There are many fulfilling experiences someone can have in life and harvesting your own food is right there among my top 10. Unfortunately, I sometimes believe I have the record of having the worst “green thumb” in the world! I try to educate myself, read and learn from trial and error, but I admit, mostly due to my inconsistencies, impatience and inexperience, I have had more failure than success cultivating in my backyard. However, there are some instances, like when harvesting cherry tomatoes, eggplants, herbs, bananas and lemons, when I feel I have accomplished something great and get my hopes high, doesn’t matter how irregular or random these events happen, I feel “enlightened” and motivated once again with gardening and growing food.

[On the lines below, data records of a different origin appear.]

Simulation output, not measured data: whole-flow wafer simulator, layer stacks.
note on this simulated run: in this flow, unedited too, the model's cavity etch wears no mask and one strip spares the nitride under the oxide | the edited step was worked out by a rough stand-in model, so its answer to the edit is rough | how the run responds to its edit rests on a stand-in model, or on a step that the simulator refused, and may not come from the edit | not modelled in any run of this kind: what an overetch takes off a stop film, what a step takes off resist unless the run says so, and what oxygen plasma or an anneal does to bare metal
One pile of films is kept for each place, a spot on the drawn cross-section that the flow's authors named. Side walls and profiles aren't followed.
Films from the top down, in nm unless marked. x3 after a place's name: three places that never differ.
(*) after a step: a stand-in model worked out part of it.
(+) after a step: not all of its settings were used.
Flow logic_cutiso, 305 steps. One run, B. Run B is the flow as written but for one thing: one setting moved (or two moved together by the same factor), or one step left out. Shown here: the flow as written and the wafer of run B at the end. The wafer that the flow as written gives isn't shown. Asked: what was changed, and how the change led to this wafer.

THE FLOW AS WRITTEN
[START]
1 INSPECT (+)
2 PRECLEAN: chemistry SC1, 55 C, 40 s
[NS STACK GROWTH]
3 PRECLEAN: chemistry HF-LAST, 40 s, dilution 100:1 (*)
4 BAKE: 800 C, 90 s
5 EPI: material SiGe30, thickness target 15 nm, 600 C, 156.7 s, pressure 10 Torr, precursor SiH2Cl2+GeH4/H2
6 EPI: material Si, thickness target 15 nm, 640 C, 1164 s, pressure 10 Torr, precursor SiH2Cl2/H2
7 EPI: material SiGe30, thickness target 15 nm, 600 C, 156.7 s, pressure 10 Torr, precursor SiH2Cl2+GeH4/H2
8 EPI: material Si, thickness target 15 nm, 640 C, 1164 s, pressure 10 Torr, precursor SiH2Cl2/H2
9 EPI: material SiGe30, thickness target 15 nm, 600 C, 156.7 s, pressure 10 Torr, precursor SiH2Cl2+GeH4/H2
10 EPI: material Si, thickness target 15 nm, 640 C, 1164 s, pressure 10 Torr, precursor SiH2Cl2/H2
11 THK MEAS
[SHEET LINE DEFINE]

We have some banana plants in our back yard which flower about twice a year. The whole bunch ripens at the same time. As a result, there comes a time of the year in which we have plenty of ripe sweet bananas to feed an army! There are so many bananas you can eat in a matter of 3-5 days, so after distributing to the neighbors, family, friends, making smoothies and placing in the children’s lunch boxes, I always end up with a few brown bananas in my kitchen counter that are perfect to make this banana bread. Most of the time I make it without walnuts, but I have added them to the recipe as an option. This is a great snack or dessert with some ice cream. I must warn you its so good you won’t be able to stop eating it.
So don’t let the overripe banana’s go to the trash and make this banana bread. You may also mash them and freeze them in a freeze proof plastic bag for later use.
Banana Bread
Ingredients
3 very ripe bananas
2 large eggs
4 tbsp unsalted butter (1/2 stick), melted
2/3 cups of sugar
1 3/4 cups of self-rising flour, sifted after measuring
1/4 tsp ground nutmeg
1/2 tsp vanilla extract
1/4 cup of sour cream
2 tbsp milk
OPTIONAL 1/4 cup of chopped walnuts, dredged in some flour
extra butter to grease pan
Procedure
1. In a small bowl, mash very ripe bananas with a fork.
2. Beat melted butter and sugar until creamy. Add eggs, sour cream, nutmeg, vanilla extract, milk, mashed bananas and beat just until combined.
3. Add sifted self-rising flour in two batches and beat until fully incorporated into the batter. Do not over beat. If you are going to add walnuts do so at this point by folding in with a silicone spatula.
4. Pour batter into greased loaf pan and bake at 350º F for approximately 35 minutes. Check for doneness with a sharp knife or wood bbq skewer. Let rest for a few minutes. Take out of baking pan and let cool completely.